In  the present research work, it can draw the main relevant conclusions on spalling mitigation of HPC at elevated temperatures are as follows:

• High moisture content in HPC introduced several burst bumps, cracks formation, and spalling of concrete at elevated temperatures.

• The use of SCMs in concrete can significantly influence the compressive strength and introduce severe spalling damage to the HPC samples at elevated temperatures.

• No concrete pieces fell off or severe spalling for cylindrical samples up to 4 hours of exposure to the transient heating of temperature 1000ºC after using the quantity of PP fibre 1.86 kg/m3 and ST fibres 37.30 kg/m3 to 49.74 kg/m3 in HPC.

• In time-dependent behaviour evaluation after the provision of PP fibres and ST fibres for spalling mitigation, major micro-meso level crack formation throughout the section of the concrete cylinder can be observed.

Technology developed 

Banti A. Gedam, Spalling mitigation technology for HSC/HPC at elevated temperature, (Developed Under Project No. MPL072002). 

https://www.youtube.com/watch?v=vbnFdrzT67E&ab_channel=CSIR-CBRI%28BhavanTarang%29

The duration of the Project was 2 years starting in the financial year 2018 and ended 2020. It was Task 4 under Vertical 6, which focused on designing and developing fire safety measures for critical installations. Project No.: HCP-0017. 

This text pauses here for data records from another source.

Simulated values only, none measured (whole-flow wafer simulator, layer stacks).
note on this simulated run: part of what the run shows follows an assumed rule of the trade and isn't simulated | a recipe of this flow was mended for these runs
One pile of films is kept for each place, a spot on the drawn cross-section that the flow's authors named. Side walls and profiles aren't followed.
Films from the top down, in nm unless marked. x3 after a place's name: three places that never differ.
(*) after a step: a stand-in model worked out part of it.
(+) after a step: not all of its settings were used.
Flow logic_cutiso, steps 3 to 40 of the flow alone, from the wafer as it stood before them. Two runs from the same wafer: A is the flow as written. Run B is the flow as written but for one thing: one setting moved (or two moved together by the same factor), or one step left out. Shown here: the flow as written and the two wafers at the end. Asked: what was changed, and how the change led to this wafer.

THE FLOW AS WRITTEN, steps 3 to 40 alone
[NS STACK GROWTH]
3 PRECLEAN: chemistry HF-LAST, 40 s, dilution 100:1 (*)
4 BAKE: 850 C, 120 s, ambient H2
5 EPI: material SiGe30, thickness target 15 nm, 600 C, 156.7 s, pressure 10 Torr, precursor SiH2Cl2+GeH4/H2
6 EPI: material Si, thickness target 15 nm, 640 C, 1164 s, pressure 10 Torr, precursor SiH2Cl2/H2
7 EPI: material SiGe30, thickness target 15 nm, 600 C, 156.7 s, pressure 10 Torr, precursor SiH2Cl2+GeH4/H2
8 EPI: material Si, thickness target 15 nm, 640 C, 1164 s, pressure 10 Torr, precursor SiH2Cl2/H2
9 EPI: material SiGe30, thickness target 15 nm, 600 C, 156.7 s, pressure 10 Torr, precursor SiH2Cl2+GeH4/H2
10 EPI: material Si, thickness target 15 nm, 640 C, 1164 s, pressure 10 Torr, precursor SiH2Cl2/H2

RC beam is a critical load-bearing structural member in buildings and is predominately designed for flexural resistance. However, such members come in contact with catastrophic fire in any accidental events, which result maybe lead to being weaker the designed flexural carrying capacity. In such conditions, the associated stability of the RC beam is the most important to maintain structural integrity and for vital safety measures. This is the last option that helps fire safety and evacuation systems when the safety protection measures fail. Therefore, an appropriate simple design provision of fire resistance analysis with performance-based criteria for RC beams in any fire scenario before failure is one of the major requirements.

Now, modern and advanced technology of concrete, i.e., HSC, HPC and self-compacting concrete (SCC) is introducing a challenge for fire resistance design at standard and non-standard fire exposure conditions. Hence, the scientific community is regularly working to find practical solutions and trying to develop numerical and computational techniques focusing on a performance-based solution to evaluate the behavior of structural members in fire-exposed conditions. In this study, one attempt has been made by keeping in view of effective parameters for fire resistance of RC beams at different fire scenarios and proposing a simple fire resistance analysis model.

Objectives

• Design aid for RC beams at elevated temperatures.

• Rehabilitation (strengthening and repairing) technique of the fire-damaged RC beams.

• Databank generation of fire-damaged RC beams. 

Results

In this research study, several helpful observations have been found on the effect of fire scenarios, nominal cover, and type of aggregate. Based on the results of this study, the main relevant conclusions can be described as follows.   

• The existing codes and standards, i.e., NBC, IS 456 and IS 1642 are evaluating fire-resistance rating for RC beams using a prescriptive and empirical approach. Also, these codes and standards do not consider any thermally induced material properties, heat transfer field variations, fire exposure scenarios, and type of aggregate.

• The NBC, IS 456 and IS 1642 do not propose any design method and fire resistance guidelines to evaluate the fire-resistance rating of RC beams.

• For heat transfer analysis within the RC beam, the thermal-induced properties of materials, i.e., conductivity, specific heat, and density play a significant role. The developed heat transfer model predicts more accurate results and conservative side at any particular conditions while existing empirical/semi-empirical equations do not obtain suitable to predict temperature within RC beam.

• The fire resistance analysis model has predicted the flexural behavior of RC beams using thermally induced material properties, which introduces more accurate and conservative results with the experimentally measured database.

• In fire-resistance evaluation, high-intensity fire load either standard or designed at short-duration exposure conditions has exhibited severe deformations of the flexural carrying capacity for RC beams. Also, the nominal cover thickness enhancement and type of calcareous aggregate improve the flexural carrying capacity of RC beams in different fire scenarios.

• The failure criteria for RC beams have significantly influenced the fire-resistance rating. The conventional reinforced steel rebar temperature failure criterion in fire scenarios has not reflected any reasonable results of fire-resistance rating. However, the criterion of flexural carrying capacity reduces 30 percent of the designed RC beam and has introduced reliable information for fire resistance assessment.